This document describes BOINC's support for applications that use coprocessors such as

  • GPUs
  • Cell SPEs

We'll assume that these resources are allocated rather than scheduled: i.e., an application using a coprocessor has it locked while the app is in memory, even if the app is suspended by BOINC or descheduled by the OS.

The BOINC client probes for coprocessors and reports them in scheduler requests.

Deploying a coprocessor app

BOINC uses the application planning mechanism to coordinate the scheduling of multi-threaded applications.
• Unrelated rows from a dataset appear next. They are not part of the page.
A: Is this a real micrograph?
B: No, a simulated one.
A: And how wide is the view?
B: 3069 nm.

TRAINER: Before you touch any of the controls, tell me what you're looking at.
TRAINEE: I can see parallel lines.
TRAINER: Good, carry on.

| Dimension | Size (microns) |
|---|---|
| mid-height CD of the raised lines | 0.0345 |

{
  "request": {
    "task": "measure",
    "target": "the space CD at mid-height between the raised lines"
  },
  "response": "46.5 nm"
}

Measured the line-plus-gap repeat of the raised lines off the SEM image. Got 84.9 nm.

Suppose you've developed a coprocessor program, that it uses a CUDA GPU and 1 GFLOPS of the CPU, and produces a total of 100 GFLOPS. To deploy it:

  • Choose a "planning class" name for the program, say "cuda_1.1" (see below).
  • Create an app version. Include a file app_plan containing "cuda_1.1".
  • Link the following function into your scheduler:
    bool app_plan(SCHEDULER_REQUEST& sreq, const char* plan_class, HOST_USAGE& hu) {
        if (strcmp(plan_class, "cuda_1.1") != 0) {
            return false;
        }
        for (i=0; i<sreq.coprocs.size(); i++) {
            COPROC cp = sreq.coprocs[i];
            if (cp.type == COPROC_CUDA) {
                COPROC_USAGE cu;
                strcpy(cu.name, cp.name);
                cu.count = 1;
                hu.coprocs.push_back(cu);
                double x = 1e9/host.p_fpops;
                if (x > 1) x = 1;
                hu.avg_ncpus = x;
                hu.max_ncpus = x;
                hu.fpops = 5e11;
                return true;
            }
        }
        return false;
    }
    

Questions

  • How does BOINC know if non-BOINC applications are using resources?

Possible future additions

  • Allow app_versions to specify min and max requirements (and have a corresponding allocation scheme in the client).
  • Let projects define their own resources, unknown to BOINC, and have "probe" programs (using the assigned-job mechanism) that surveys the resources on each host.
  • Store the resource descriptions in the DB (or maybe flat files), so that you can study your host population.